“The first real insights into where we stand on Gov 2.0?” Really? Are Govloop and the staff of the Dorobek INSIDER being serious? From a n=100 survey of government IT professionals? Think back to a similar survey of IT pros in 2010. There’s also a large community of people around the country who believe they’ve been sharing “real insight” into the area for years, including many readers and contributors at Radar or Govfresh know, along with, it’s worth noting, Govloop itself.
Look at the press release, which describes “Gov 2.0” as “the use of technology to make government an open platform that allows for greater innovation.” That’s concise and accurately describes the thinking and desired outcome, though it bears more explanation. Here’s a concrete example of how government, data and a public-private partnership led to a better outcome: Gov 2.0 is putting SEC data online in 1993.

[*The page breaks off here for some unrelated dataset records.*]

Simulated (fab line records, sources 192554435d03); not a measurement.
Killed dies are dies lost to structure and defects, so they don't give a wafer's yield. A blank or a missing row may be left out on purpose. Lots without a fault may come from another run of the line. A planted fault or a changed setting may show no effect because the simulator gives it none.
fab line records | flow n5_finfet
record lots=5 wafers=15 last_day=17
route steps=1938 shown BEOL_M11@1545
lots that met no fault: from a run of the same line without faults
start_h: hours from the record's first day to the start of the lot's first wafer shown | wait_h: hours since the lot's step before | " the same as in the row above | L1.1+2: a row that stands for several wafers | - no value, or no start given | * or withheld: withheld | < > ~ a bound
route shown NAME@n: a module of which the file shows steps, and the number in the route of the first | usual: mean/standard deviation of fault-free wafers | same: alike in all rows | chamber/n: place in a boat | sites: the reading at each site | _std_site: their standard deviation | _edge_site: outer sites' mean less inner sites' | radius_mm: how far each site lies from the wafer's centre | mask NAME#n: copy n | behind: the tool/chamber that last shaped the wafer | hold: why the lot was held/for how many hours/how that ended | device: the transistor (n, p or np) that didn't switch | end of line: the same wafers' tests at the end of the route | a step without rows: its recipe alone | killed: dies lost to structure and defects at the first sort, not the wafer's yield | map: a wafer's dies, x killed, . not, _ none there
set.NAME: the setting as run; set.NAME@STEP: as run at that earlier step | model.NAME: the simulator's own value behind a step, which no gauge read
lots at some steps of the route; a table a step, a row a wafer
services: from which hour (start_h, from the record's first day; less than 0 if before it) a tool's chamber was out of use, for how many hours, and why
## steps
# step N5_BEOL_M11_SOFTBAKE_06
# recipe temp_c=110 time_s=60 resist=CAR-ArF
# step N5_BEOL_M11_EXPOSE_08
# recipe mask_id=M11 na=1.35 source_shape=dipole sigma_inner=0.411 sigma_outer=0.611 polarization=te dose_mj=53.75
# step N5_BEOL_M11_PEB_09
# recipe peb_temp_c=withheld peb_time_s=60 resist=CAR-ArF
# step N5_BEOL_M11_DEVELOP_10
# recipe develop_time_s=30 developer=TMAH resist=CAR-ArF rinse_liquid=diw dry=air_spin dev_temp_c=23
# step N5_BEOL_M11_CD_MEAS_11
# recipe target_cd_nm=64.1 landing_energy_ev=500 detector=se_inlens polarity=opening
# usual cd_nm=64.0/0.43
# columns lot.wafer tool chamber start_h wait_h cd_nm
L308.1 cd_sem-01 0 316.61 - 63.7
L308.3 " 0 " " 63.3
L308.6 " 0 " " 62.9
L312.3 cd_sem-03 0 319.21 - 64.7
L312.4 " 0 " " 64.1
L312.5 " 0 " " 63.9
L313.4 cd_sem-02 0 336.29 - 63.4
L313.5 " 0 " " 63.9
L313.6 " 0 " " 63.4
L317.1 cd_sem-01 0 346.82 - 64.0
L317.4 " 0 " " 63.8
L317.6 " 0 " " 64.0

Now look at this survey. Do these questions about the “top gov 2.0” tools asked of government IT pros — with answers that include social networks and video sharing — really measure anything related to open platforms? Those are activities that enable generative activity, like third parties building better interfaces for government using mobile applications. What about the status of implementing platforms?
The top takeaways from the release are that IT pros are concerned about security and budgets. Honestly, that’s a headline that’s been more or less true for the last decade.
IT pros think tablets are useful? OK. That mobile devices have a positive impact? OK, interesting, considering security concerns about data breaches from unencrypted devices. (See lost laptops over the last decade.)
Adopting new technology from IT enterprise vendors isn’t a bad thing, of course, particularly new “solutions” enable more productivity, efficiency or cost savings. All three of those issues are a continuing problem in the gap between government IT and the private sector.
I saw no questions, however, in the survey about open data, collective intelligence, challenges to maintaining platforms, ToS, SLAs, privacy or the digital/data divide, all of which have come up repeatedly in my conversations about government as a platform (Gov 2.0, as described in the release) over the past three years.
If any digital media organization is going to talk about what Gov 2.0 is, how it’s going and where it stands, I’d start there. Unfortunately, this reads to me like a survey of government IT pro priorities, with “Gov 2.0 tools” inserted into the question each time. The more relevant term, in that context, may be government IT marketing 2.0.